Persistent nestor in arctic fox research
Sweden’s nestor in arctic fox research is Professor Anders Angerbjörn of Stockholm University. He believes that the number of arctic foxes in the mountains could be doubled with the right measures. Anders and his colleagues’ persistent work comprises both research and concrete support measures.
In 2015, Anders is celebrating working with the arctic fox for 30 years. His path within ecology started with the smooth coastal rocks of Bohuslän, but he soon turned his attention towards the possibility of studying a northern species in the never-fading light of the summer months in the mountains. To his great joy he found the arctic fox, which both fascinated him and needed to be researched. He was also able to get really close to the foxes, and see how different they were as individuals, which intrigued Anders even further. His fascination for the little creatures is still intact today and every year he is out inventorying and studying old and new dens, even if this isn’t one of his primary tasks as a researcher.

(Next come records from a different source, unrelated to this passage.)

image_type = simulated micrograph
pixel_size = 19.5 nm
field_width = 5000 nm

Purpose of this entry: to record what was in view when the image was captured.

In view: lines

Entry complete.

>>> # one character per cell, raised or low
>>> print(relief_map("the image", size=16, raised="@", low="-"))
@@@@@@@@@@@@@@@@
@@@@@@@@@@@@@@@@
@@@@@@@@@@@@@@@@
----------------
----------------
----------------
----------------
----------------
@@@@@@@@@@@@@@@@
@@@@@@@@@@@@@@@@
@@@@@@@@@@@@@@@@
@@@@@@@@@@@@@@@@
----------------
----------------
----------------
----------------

The best aspect of arctic fox research, according to Anders, is the progress that has been made, and also the many trips and experiences he has had in the wilderness. Vindelfjällen was the place where he first came in contact with our Scandinavian arctic fox and this is one of the places that Anders willingly returns to every year.
Likes clear air
Anders likes “clear air”, both in the form of a clear day in the mountains when the air is easy to breathe, and also in respect to discussions and debates. Anders believes that if you cannot see things clearly and be open as well, and dare to discuss others’ opinions, you will not get far. It is also qualities such as independence, persistence and the ability to roll up ones sleeves and get on with things, even when they are difficult, that Anders is looking for in the volunteers and students that he selects for the Save the Arctic Fox Project.
Stubbornness will win in the end
Anders stresses that it is his ability to persist and stubbornly but steadily keep moving forward that has been a deciding factor in his success in helping the arctic fox through its desperate struggle for survival. Anders works in the same style as he treks through the mountains: not particularly quickly but steadily, continuously making progress and he ends up going just as far if not further as those who start off running. But, a successful result is seldom due to legwork, it is the work done in the head that is important.
Anders’ goal now is to future-proof the Save the Arctic Fox Project. He has “no longer chosen the arctic fox – the arctic fox has now chosen me”, he says. He is working hard so those who will eventually take over from him in the Swedish arctic fox research will be able to work in the long term in stable financial conditions for many years to come.